Margaret Wu, from the Assessment Research Centre, Graduate School of Education, at the University of Melbourne, has written another paper about the NAPLAN Tests. Click here to read the complete paper.
Here are some extracts from her paper, including her conclusions and her summary:
The Australian federal government’s education transparency agenda should begin with providing the layperson with clear guidelines for interpreting the National Assessment Program – Literacy and Numeracy (NAPLAN) results. In particular, the accuracies and limitations of NAPLAN results should be made clear in plain language, so that all stakeholders can make use of NAPLAN results in an informative way.
This document is for the purpose of explaining to the layperson the valid use of NAPLAN results. A technical appendix has been included to enable those with a technical background to check how the conclusions were arrived at.
Fluctuations in test scores
In NAPLAN, for each subject area (numeracy, reading, spelling, grammar & punctuation and writing), there is very limited testing carried out on each student. For example, for Year 5 numeracy, each child is tested on just 40 questions. If David obtained 25 out of 40 on the 2009 test, and Tina obtained 23 out of 40, we cannot make the definitive conclusion that David is better than Tina in numeracy in general. This is because there are many possible questions about year 5 numeracy that could be asked but there is only room on the test for a sample of 40 questions. This means from test to test an individual’s score will naturally vary. For example, if we had given David and Tina the 2008 NAPLAN Year 5 numeracy test, it is quite conceivable that David could obtain 23 out of 40, and Tina could obtain 26 out of 40, so we could arrive at the conclusion that Tina is better than David.
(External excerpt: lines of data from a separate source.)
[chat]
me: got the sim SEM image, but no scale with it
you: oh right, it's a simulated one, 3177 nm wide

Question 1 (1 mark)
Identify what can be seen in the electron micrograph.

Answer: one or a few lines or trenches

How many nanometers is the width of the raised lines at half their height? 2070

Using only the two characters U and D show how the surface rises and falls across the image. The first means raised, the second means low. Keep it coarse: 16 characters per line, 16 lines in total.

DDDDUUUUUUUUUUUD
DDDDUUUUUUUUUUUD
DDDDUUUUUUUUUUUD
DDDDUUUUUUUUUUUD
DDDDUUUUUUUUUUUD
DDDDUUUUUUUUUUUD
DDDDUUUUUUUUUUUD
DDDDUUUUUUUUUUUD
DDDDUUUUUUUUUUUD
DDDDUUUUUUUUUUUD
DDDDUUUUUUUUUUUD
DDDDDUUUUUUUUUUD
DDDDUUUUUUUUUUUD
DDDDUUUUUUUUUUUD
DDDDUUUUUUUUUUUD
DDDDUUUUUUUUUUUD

So how much should we expect David’s scores to vary if tests similar to the NAPLAN Year 5 numeracy test are administered? For a 40-question test, David’s scores might vary by as much as + or -5 score points (see technical appendix, Note 1). That is, if David obtained 25 out of 40, we expect that his score will range between 20 and 30 should similar tests of 40 questions be given. In percentage terms, the test scores are expected to vary by around + or -12%. That is, for a 40-question test, if a student’s score is 70% on the test, we expect the range of this student’s scores on similar tests to be between 58% and 82%. That is quite a wide range! On the other hand, this should not be surprising to teachers and students, as we all know that our test scores fluctuate from test to test.
Interpreting NAPLAN score for an individual student
Teachers and parents should be aware that a student’s NAPLAN score on a test could fluctuate by about + or -12%. Consequently, any use of an individual student’s NAPLAN result should take this uncertainty into account. Remember that NAPLAN results are based on just one single test of limited test length. A sample of 40 questions is not sufficient to establish, with confidence, the exact numeracy proficiency of a student. The same caution applies to all subject areas tested.
Interpreting growth measures at the individual student level
For an individual student, the growth measures based on two 40-question tests have an error margin greater than one year’s growth.
Interpreting class average for a NAPLAN test
A teacher can expect his/her class average score on a NAPLAN test to vary by around 10% from year to year due to random fluctuations of student cohort and inaccuracies in test scores. If we use the class average to judge a teacher’s performance, we need to keep in mind that the class average could be higher or lower to some extent depending on a teacher’s “luck” of whether the current cohort of students are relatively better or poorer academically.
School comparisons
NAPLAN results alone CANNOT show, with confidence, which schools are more effective and which schools are less effective. Even taking into account of school contextual information such as school socio-economic status, staff numbers and funding breakdowns, we still cannot positively identify poor school performance. This is because school contextual information cannot capture all factors that have an impact on student performance other than school performance. NAPLAN results and school contextual information provide only indications for further investigation to find more direct evidence of school performance.
Summary
Whenever comparative results are presented, always ask the question whether the differences in scores are likely due to random fluctuation or due to real differences. Never accept any comparison of figures if the confidence level of the results is not revealed. Small schools should be particularly vigilant as the natural variation in scores is typically large for these schools.
Above all, remember that NAPLAN results are based on one test of 40 questions administered once a year for each subject area. Your use of NAPLAN results should be based on the confidence level associated with such a test.
From my point of view, the publication of NAPLAN results at the school level will do great harm to Australian education because of the complexities of the interpretations of the results. I hope this paper provides the layperson with some clarification. I have simplified the discussions on some issues, but the messages conveyed should still be valid.